Extra Credit: Audio Scrobbler

Due: Wednessday, December 7 (max 10 points) In this assignment, you will investigate the AudioScrobbler system used to power the last.fm site and experiment with music data stored on the Duke Scrobbler site.

Part 1: Gathering Data

You should have already signed up for AudioScrobbler from Lab 3. In this part of the assignment you will:
  1. Follow the directions in the Duke Scrobbler documentation to log on to our version of .
  2. Sign up for last.fm and the CompSci 1 group. See the help page for more information.

    Writeup: Record your last.fm and facebook logins.

  3. Listen to at least 15 songs on your iPod or computer and upload the listening data to both last.fm and Duke Scrobbler. The songs that you listen to should reflect your current musical tastes.
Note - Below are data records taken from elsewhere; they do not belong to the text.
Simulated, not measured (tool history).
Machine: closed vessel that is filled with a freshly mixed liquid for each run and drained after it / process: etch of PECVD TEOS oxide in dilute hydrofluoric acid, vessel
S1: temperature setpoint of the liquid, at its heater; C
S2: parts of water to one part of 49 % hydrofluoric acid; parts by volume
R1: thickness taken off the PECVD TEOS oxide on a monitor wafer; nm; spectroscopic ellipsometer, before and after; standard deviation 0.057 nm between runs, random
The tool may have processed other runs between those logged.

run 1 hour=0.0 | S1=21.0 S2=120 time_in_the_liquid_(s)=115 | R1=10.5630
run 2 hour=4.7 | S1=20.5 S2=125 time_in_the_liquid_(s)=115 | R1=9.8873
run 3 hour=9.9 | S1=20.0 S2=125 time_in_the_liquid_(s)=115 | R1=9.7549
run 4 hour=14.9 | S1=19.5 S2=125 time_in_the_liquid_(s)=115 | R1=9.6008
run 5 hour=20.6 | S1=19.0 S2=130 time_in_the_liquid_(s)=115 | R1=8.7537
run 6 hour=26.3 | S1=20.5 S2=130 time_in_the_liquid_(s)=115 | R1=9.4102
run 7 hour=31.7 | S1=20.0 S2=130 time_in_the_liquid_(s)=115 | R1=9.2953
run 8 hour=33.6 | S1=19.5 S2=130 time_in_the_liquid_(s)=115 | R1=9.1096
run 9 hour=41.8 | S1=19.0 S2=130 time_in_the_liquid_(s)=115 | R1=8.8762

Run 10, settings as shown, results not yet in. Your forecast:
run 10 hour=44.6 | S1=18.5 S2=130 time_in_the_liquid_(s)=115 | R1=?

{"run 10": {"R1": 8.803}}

    Check your profile page to see if your tracks are displayed. It sometimes takes a few days for the tracks to show up on last.fm, while tracks should show up immediately after being submitted with Duke Scrobbler. See the last.fm help pages or send mail to scobbler-admin@cs.duke.edu for more information.

  4. In a paragraph, characterize your music interests. How do the songs that you listened to reflect those interests?

Part 2: Recommender Systems

You can view everyone's top artist and track lists. last.fm has a number of services set up so that you can find people with similar musical interests, listen to your favorite music, and discover new music that you should like.

Most of these services are based around the concept of a neighbor. Your neighbors are supposed to be people with similar music taste to you. How are neighbors calculated? Here's what they have to say?

We have developed an especially perverted type of probabilistic latent semantic analysis. Profiles are decomposed using a custom algorithm based on relative popularity of items, then organised using latent class analysis.

The authors appear to be being deliberately vague here, but there is a great deal of work on such systems. Latent semantic analysis is often used in collaborative filtering systems. Collaborative filtering systems make predictions about the interests of a user by generalizing from taste information collected by the collective user community. AudioScrobbler is a type of recommender system that collects data on user behavior and uses collaborative filtering to recommend other songs. The details of latent semantic analysis may be beyond the scope of this course, but the general ideas are still somewhat accessible.

There are two good survey papers on Blackboard:

Using the information from the papers, the data from Duke Scrobbler and on the last.fm profiles, and the help pages and forums on the last.fm site, answer as many of the following questions as you can as to the best of your ability.

    Duke Scrobbler

  1. Who would you rank as your closest neighbors on Duke Scrobbler? Why?

  2. Given the data that is available from Duke Scrobbler and the readings, describe an algorithm for determining a metric for determining how similar two users' musical tastes are.

    You should use the View TASTE file utility from Duke Scrobbler to see what the data would look for your proposed algorithm. Taste is a system for making recommendations based on different collaborative filtering algorithms.

    Last.fm

  3. How similar are your musical tastes to those expressed by your top neighbor in last.fm? Are many of the songs listed in his or her profile in your collection as well? What percentage of the Top Tracks - Overall listed in his or her profile do you own or listen to frequently? What about Top Artist - Overall?
  4. If you have a neighbors page, go to it and note your neighbors. Based on the observed neighbor assignments and the readings on recommender systems, how do you think the match values are calculated? What information is used from the playlist? What information is used from the actual music files? I am not interested in the absolute match values, but rather the relative values. For example, in what kind of system, would profile A be a closer match than profile B and vice versa.
  5. Design an experiment to test your hypothesis from the previous question.
  6. Who would be your neighbors from the CompSci 1 group? How could you create a graph of the connections between users? What would the vertices and edges represent?

    Feedback

  7. What do you think of the Duke Scrobbler interface and documentation? How does it compare to last.fm? Would you recommend the use of Duke Scrobbler to a friend? What tasks did you find particularly difficult or confusing?

Submitting

Write up your results and submit as either a Word or PDF document via Blackboard.